"Consumer interest in renting this stuff simultaneous [with the DVD release] is way, way up, off the charts," said Sanders, Warner's head of home video.
The trade-off of in-store DVD rentals for video on demand is one the studio could afford to make, Bernstein Research said. In retail, studios take 30% of revenue, whereas they grab 70% of a video-on-demand purchase.
Such a calculation was not lost on Time Warner, which announced in April that its Warner Bros. studio would release its DVD titles, including such forthcoming releases as "Fool's Gold" and "10,000 BC," simultaneously on cable and iTunes.

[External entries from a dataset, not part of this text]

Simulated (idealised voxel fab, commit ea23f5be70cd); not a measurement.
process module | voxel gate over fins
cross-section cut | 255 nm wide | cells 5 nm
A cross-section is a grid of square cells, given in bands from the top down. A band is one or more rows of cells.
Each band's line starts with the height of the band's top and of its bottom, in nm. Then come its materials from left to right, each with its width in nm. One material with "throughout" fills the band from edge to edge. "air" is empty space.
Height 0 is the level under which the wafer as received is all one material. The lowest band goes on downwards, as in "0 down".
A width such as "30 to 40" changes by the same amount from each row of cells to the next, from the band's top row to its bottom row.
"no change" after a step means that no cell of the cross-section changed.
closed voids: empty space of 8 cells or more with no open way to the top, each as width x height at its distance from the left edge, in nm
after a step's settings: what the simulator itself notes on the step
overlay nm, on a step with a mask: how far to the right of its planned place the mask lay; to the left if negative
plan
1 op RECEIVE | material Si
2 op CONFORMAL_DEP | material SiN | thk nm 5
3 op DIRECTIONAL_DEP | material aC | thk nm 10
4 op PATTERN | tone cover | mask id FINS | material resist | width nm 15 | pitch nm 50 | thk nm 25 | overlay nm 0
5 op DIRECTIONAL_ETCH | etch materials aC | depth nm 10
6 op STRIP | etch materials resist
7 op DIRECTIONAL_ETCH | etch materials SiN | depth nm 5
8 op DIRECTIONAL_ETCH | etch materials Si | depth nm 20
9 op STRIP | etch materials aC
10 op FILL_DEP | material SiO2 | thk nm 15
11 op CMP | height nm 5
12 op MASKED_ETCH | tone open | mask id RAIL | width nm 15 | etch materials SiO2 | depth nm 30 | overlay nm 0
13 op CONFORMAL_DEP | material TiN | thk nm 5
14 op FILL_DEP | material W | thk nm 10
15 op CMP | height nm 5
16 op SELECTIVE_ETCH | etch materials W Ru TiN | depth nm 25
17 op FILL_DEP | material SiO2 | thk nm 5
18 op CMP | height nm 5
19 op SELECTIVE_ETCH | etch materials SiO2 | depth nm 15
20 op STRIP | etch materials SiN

"You saw Warner Bros. go first. Another studio will go in the not too distant future. It'll just keep adding," Comcast Chief Operating Officer Stephen B. Burke said. "It's hard to predict when all that happens, but I think there's a growing belief that this . . . is additive."
Other studios are watching closely.
Fox's Dunn said it would prefer to preserve the traditional distribution model -- offering movies for sale immediately after the theatrical release, then renting them online and through cable video-on-demand services. But it's considering offering day-and-date distribution for films that would benefit from broader distribution.
"You would look at a few movies to go day and date, movies that need as many points of access as you can get, to encourage sampling," Dunn said.